In 1916, Grigori Rasputin, a peasant, mystical faith healer and trusted friend of the family of Nicholas II, the last Tsar of Russia, died from drowning after being unsuccessfully poisoned, shot three times and beaten. An experience so brutal, so disturbing that the only modern day torture that could even be on par with his demise would be to have sat through all 13 episodes of Netflix’s “Fuller House.”

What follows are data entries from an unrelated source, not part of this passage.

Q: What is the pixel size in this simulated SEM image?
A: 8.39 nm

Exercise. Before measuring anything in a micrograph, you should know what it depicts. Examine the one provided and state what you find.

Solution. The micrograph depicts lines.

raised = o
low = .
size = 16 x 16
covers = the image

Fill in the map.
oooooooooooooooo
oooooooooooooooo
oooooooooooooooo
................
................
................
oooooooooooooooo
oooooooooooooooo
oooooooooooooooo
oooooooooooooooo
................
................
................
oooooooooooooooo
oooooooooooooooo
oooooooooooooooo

Unlike Rasputin, Joe Brown and I lived to tell our torturous tale. And, because we apparently are masochists for crappy family television, Winter is truly coming in December because that’s when the second season of “Fuller House” will air. And we will once again slowly lose our minds as we review each episode.
Behold!
What will season two have in store for us? We do know we will meet Joey’s wife, whom is shockingly not Mr. Woodchuck. According to Variety, season two will be holiday themed, with episodes for Halloween, Thanksgiving, Christmas and New Year’s Eve to just make everything worse. Oh, and we will get a guest spot from the New Kids on the Block, just to remind us of the decade this show is obviously trapped in.
The episodes will drop on Netflix on Dec. 9, and the JOE-DOWN will review them. Now if you’ll excuse me, there is a closet for me to begin weeping in.